Under the Hood

Posted in software -

Imagine that you work in a large and somewhat old-fashioned office building. If you want to send a message to your buddy Joe over at XYZ Corp, this is how it goes. You write out your letter on a piece of paper and put a sticky note on it saying, “Please send to Joe Smith at XYZ Corp,” and hand it to your secretary. She (I said this was an old-fashioned place) puts the letter in an envelope and puts Joe Smith’s name on it. Then she looks up the address for XYZ Corp and writes that on the envelope, along with your return address. Then she hands it off to the guys in the mail room.

What they do is interesting. They look at the address for XYZ Corp and say, “Hmm… that’s out of town. It needs to go to Central.” So they put your envelope inside another envelope and write “Central Post Office” on it.

When it gets to the central post office, they open the outer envelope and read the address on your letter. They say, “Oh, this is going to Chicago,” or wherever. So they put your envelope inside another envelope and write “Central Post Office, Chicago” on it.

Then it gets to the Central Post Office in Chicago. They open up the envelope addressed to them and see the address for XYZ Corp. So they put it in another envelope that just has the 9-digit zip code for the XYZ Corp building on it.

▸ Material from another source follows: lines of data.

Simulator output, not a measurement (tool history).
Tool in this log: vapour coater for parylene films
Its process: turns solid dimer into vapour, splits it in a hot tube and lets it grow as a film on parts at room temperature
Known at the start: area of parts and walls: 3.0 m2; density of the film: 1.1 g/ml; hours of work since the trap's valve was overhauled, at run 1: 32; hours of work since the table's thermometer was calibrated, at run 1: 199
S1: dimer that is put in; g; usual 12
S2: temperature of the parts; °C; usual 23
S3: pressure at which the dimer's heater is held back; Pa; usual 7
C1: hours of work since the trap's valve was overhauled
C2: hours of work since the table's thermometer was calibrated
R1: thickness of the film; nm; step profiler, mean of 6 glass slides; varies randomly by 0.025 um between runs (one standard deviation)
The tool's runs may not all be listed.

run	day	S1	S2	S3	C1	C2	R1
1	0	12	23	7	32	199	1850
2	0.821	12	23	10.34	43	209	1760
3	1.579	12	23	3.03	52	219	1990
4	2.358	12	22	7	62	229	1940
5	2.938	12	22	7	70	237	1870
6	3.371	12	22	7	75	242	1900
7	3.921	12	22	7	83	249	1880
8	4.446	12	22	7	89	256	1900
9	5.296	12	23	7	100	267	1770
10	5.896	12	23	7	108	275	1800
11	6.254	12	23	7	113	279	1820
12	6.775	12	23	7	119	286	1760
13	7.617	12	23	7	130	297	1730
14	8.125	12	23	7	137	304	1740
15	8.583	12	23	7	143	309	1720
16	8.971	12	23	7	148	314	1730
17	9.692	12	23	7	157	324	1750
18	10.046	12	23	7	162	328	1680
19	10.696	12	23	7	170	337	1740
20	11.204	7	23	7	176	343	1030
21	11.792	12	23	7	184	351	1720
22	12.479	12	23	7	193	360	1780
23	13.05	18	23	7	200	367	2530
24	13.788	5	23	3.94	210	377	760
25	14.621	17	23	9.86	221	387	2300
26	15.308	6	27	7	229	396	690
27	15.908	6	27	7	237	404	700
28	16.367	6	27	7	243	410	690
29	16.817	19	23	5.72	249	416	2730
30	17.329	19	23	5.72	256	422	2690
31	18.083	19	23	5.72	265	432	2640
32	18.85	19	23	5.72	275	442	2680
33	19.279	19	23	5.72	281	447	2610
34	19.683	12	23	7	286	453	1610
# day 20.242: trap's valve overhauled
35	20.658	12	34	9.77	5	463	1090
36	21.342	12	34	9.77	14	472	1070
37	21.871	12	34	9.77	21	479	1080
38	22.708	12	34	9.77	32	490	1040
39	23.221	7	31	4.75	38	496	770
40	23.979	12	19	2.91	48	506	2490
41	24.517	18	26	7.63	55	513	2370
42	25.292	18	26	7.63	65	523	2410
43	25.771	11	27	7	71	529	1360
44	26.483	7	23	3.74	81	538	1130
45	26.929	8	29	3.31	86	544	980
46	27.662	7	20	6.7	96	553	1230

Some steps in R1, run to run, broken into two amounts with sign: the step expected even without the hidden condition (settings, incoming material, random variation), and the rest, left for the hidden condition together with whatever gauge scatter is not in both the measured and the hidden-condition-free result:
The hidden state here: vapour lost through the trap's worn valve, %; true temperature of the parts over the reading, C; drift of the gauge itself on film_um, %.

It shows up at XYZ Corp, and the guys in their mail room open up that envelope and see that it’s addressed to Joe Smith. Somebody runs it upstairs to Joe’s secretary, and she opens the envelope and hands Joe your letter. When Joe sends a reply back, it works the same way.

This is how the Internet works.

It’s actually more complicated - there are more middlemen - but that’s fundamentally how it all works. It’s all these little letters (called “packets”) flying around a very, very fast postal system. This is a pretty clear match for email, but it’s also how everything from web pages to streaming video to Voice Over IP works.

When you “go to” a web site, you’re really mailing out a request for a web page. It’s like writing off to a mail-order catalog company. There’s a standard form that defines how you ask for web pages. You fill it out and send it in. You’re sending this little form that says, “I want to see http://www.bluegraybox.com/index.html". That request goes out through this metaphorical postal system to the bluegraybox.com server, and some little toiling minion there xeroxes off another copy of the index.html document and mails it back to you.

Like I said, it’s more complicated than that. How do you keep email and web pages and FTP sites all running on the same machine without tripping over each other? Imagine your office building has a bunch of different departments in it, but they all share the same mail room. Instead of a billing department and a sales department, you’ve got an email department and a web department and an FTP department. The way it works is that they each have different post office box numbers. Whenever a letter comes into your building, the mailroom guys just have to drop it in the right box. One of the rules of this postal system is that the addresses on letters have to have a box number. Furthermore, these box numbers are standardized, so that box 80 is the normal box number for the web department, box 25 is for email, etc. So when you send off your web page request, you know that it’s a web page request, and wherever it’s going, it should be going to box 80.

This is also how you keep your responses straight. Even if you’re the only guy at your company, you could be downloading a couple of mp3s in the background while you’re popping up new browser windows right and left. If all that stuff is landing in the same inbox, you’ll never sort it out. So each time you ask for a web page, you set up a new post office box just for its responses. Your downloads go to boxes 5001 and 5002, and your web pages end up in 5003, 5004, and so on.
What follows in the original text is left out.